Property not Taken by Sewage

In Dunn v. City of Milwaukie,   __Or __ (2014), SC S059316, the Supreme Court addressed the issue of intent in a “taking” by a governmental body for purposes of inverse condemnation.  The Court reversed the Court of Appeals, holding that the evidence was not sufficient to prove such intent.

Defendant City used a hydrocleaning method to maintain sewer lines.  Rarely, this method caused a backup of sewage into a home.  For reasons not explained at trial, sewage backed up into plaintiff’s house.  Several months later, plaintiff noticed damage and odors in her house and, 10 months after the incident, filed a claim with defendant.  An action for negligence and inverse condemnation was filed 10 months later.  The trial court dismissed the negligence claim, finding that plaintiff did not provide a timely tort claim notice.  Defendant moved for a directed verdict on the inverse condemnation claim at the close of plaintiff’s case.  This was denied and the jury found in favor of plaintiff.  The Court of Appeals affirmed.

The primary issue before the Supreme Court was whether the alleged “taking” by defendant City was intentional.  As provided by Article I, section 18 of the Oregon Constitution, “private property shall not be taken for public use … without just compensation.”  Under Oregon case law, an intentional physical occupation or invasion of private property by the government amounts to a taking if there is “substantial interference with the property owner’s protected interests.”  The Court noted that the power of eminent domain is “affirmative in nature” and can only be exercised intentionally, not negligently.  In condemnation cases, intent is clear since the government initiates condemnation proceedings.  However, the government can also take property by inverse condemnation, through actions that take property interests without first initiating condemnation proceedings.  In those cases, intent must also be shown.

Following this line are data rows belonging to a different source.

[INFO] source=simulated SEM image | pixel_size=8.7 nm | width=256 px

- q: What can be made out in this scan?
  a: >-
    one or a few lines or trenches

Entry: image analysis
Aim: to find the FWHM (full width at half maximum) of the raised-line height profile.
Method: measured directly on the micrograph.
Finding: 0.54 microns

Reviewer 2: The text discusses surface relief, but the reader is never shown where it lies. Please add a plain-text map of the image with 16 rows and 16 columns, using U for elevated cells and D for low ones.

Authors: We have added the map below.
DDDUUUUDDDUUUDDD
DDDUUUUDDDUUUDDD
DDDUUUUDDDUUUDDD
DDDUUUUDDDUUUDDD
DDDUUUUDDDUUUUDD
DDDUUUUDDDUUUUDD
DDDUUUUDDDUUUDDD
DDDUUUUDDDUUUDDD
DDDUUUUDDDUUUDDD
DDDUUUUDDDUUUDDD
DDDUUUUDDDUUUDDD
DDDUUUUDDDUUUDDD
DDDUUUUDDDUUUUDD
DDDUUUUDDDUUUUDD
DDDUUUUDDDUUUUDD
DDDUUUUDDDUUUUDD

The intent element can be satisfied by the “natural and ordinary consequences test.”  Under this test, an intent to take may be inferred “when the consequences of governmental action are necessary, inevitable, or substantially certain to result.”  The Court noted that the Court of Appeals had misstated the test as requiring the result to be “a” natural and ordinary consequence, rather than “the” natural and ordinary consequence.  This changed the test to one that inferred intent when the government’s act is simply a “but for” cause of the invasion or damage.  Rather, the Court stated, the test requires a consequence that “is the natural one that will ordinarily flow, is the necessary or inevitable result of undertaking a particular act, unless some other force or event comes into play to alter what will otherwise occur.”

Applying the test to the facts of this case, the Court held that plaintiff did not prove the intent element.  The evidence at trial was that sewage backups were rare, and not a certain or inevitable result of defendant’s hydrocleaning.  Because the Court of Appeals had not considered plaintiff’s cross-appeal on the negligence claim, the case was reversed and remanded for consideration of that claim.